NJ Considers ‘Microstamping’ Requirement for All New Guns
TRENTON – Among the gun-control measures backed by Gov. Phil Murphy that have been stuck in the Legislature is one requiring microstamping technology in new handguns sold in the New Jersey, making it easier for police to track bullets back to the gun that shot them.
State officials and activists, including acting Attorney General Matthew Platkin, visited a Newark Police Department gun range Tuesday for a demonstration of the technology, which was first invented nearly 30 years but hasn’t caught on – or perhaps, hasn’t been allowed to catch on.
Christian Heyne, vice president of public policy for Brady: United Against Gun Violence, said the crime-solving technology has been ready for use for over a decade and that the only obstacle to its adoption is the gun industry.
“We have the technology. We have the ability,” Heyne said. “We simply need the courage to put things like this in place so that we can prevent tragedies from happening.”
Todd Lizotte, the technology’s co-inventor, who is president and chief executive officer of Tac Labs, said lasers are used to put markings on a gun’s firing pin or breech face, which then stamps that eight-digit code onto a bullet casing when a gun is fired. He likened it to a license plate.
“And even a partial code is like a partial license plate,” Lizotte said. “It can still identify the firearm.”
The technology was invented in 1993. Lizotte said he’s a conservative gun owner from New Hampshire and has no problem with police being able to target gun traffickers, even in cases where the crime gun itself isn’t recovered at the scene.
Platkin said microstamping is like etching a VIN on a car’s windows to deter theft and doesn’t understand the opposition.

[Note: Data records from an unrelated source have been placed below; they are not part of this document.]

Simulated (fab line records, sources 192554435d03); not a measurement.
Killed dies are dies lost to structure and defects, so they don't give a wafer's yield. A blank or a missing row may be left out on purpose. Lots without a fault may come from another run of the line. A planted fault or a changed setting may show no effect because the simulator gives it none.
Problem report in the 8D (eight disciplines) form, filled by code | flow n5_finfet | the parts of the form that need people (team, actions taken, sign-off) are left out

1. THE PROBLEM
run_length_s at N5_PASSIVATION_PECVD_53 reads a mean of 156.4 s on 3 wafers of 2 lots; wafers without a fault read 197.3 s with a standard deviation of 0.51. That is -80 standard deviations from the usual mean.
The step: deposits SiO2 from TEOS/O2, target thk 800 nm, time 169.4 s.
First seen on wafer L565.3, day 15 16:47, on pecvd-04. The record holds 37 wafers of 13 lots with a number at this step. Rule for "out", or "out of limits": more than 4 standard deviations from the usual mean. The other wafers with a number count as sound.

“I recognize Second Amendment rights. Nobody here is denying that,” Platkin said. “You don’t have a Second Amendment right to shoot someone and get away with it. You don’t have a Second Amendment right to obstruct law enforcement investigations.”
Senate Majority Leader Teresa Ruiz, D-Essex, said the debate isn’t about equipment, it’s about human lives. She said it’s worth it even if not all guns used in the state are microstamped.
“Some people will argue: But it’s not going to do enough,” Ruiz said. “To me, if it saves one life, it’s totally worth it.”